“I do not want to be a spokesperson. I do not want to be the face of transgender. I just want to be a person.”
Ansley Pope, or Pope as his friends refer to him, sat across from me, amongst people filled with the raucous restlessness that the first whispers of spring can bring.
It was an honest sentiment, a sentiment shared by most who are trying to earnestly look themselves in the freckles that dot cheekbones, attempting to figure out what lies underneath.
Sometimes, it is just not that simple.
Pope is a junior at the College of Charleston, studying women’s and gender studies.
“I really like women’s and gender studies. It is very focused on activism, which is what I wanted to focus on when I moved here. This is my community now, and all I really want is to better it.”
Pope found people who understood him soon enough, calling his close collegiate friends his “chosen family.”
While Pope began his transition from black female to identifying as a black male his freshman year, not much changed in the eyes of those who mattered most.
“The pronoun change was the most difficult for my close friends and family, but really, they were there for me completely.”
While transitioning will inevitably be a unique path to tread, Pope may be among those with the most burs to barge through, going from the racially loaded to the ever more racially loaded—black female to black male.
“What I didn't realize was that I am not going to be a man, I am going to be a black man.”
Pope appears pensive and frustrated before continuing.
“I used to give tour guides for the College of Charleston, I am used to seeing faces that appear lost. I see an elderly white woman near the public library, middle of the day, looking helplessly lost. I walk up to her and see if there is anything I can do. This woman looks at me with terror.
I will never forget that face.
I will never forget my first instant of the negative side of 'passing.'
Well shit, I'm a black man.
When I identified as a black woman, I was at least able to approach people without feeling like I was doing anything wrong.”

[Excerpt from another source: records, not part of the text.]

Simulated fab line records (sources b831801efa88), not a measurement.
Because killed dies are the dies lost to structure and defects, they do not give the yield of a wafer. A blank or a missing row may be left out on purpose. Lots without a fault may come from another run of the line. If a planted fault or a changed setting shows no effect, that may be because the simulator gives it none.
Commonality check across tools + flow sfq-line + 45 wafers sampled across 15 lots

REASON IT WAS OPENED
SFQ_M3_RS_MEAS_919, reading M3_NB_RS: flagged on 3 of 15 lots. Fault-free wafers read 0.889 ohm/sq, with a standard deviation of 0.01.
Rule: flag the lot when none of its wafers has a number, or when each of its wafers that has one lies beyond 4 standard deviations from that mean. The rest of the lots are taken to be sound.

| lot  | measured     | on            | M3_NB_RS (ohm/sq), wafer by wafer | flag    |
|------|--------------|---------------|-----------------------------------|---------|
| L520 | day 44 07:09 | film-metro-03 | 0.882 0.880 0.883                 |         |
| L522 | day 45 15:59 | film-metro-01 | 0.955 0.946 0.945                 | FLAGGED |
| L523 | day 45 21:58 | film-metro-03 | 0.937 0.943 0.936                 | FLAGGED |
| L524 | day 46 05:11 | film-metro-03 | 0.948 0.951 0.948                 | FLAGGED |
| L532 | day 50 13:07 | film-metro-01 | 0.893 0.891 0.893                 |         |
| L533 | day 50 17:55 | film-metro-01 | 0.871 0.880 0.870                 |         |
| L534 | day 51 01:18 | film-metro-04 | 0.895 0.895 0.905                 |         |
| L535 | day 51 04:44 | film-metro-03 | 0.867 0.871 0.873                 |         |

Pope again shares a wellspring of an educated frustration of injustices based either on people being privy to the fact that he once was regarded as female, or the intolerance reserved solely for men of African descent.
“I used to be afraid of walking home at night, as a female. I still do now, but it's a different fear. I'm now afraid of the white men in cop cars patrolling streets. With everything that has happened nationally, I feel some small level of PTSD every time I see a cop.”
While Charleston is no stranger to racial intolerance, there is a hope that springs from cracked-concrete occupied by a racially eclectic group of people that would suggest that racial equality is something that Charleston is, at the very least, tiptoeing towards.
“I am from an upper-middle class family. My parents gave me their sports car for my graduation present. I never had a problem with police until I started passing. It was a Sunday, 11 p.m. He asked me what my parents' address was, what college I go to, after I convinced him I went to college. He asked my GPA, my major, the people who I am under with my insurance, which is of course my family. He made me wait in my car for 30 minutes while he ran my information. His reason for pulling me over was a dim tag light.”
Pope never filed a complaint after he was found by police to be a citizen legally allowed to be black in an expensive sports car.
“I was too preoccupied with my education to give voice to the situation.”
While Pope has experienced his share of ignorant mistreatment, abatement has come in the form of those who have come to know him, to love him.
“Girls Rock Charleston is an organization that I am really close to. They do so much for women, for LGBT people. They have always been very supportive of me. Beyond what they do for me, they are very active in teaching members of the community things that matter; it's a passion I share with them.”
One could look across the room, see a stylish and edgy human, and wax whether this human has ever identified as man or woman, wonder whether this human will be prone to late-night attacks or late-night accosts.
When one looks deeper, when one asks the name of this vibrant human standing strong against the struggles that life can present, there is no question, there is no transgender person, there is only Ansley Pope, a man beaming bright against what certain sects of society have told him about who he is supposed to be. A man hungry to teach others that they are allowed to love whomever they feel they are.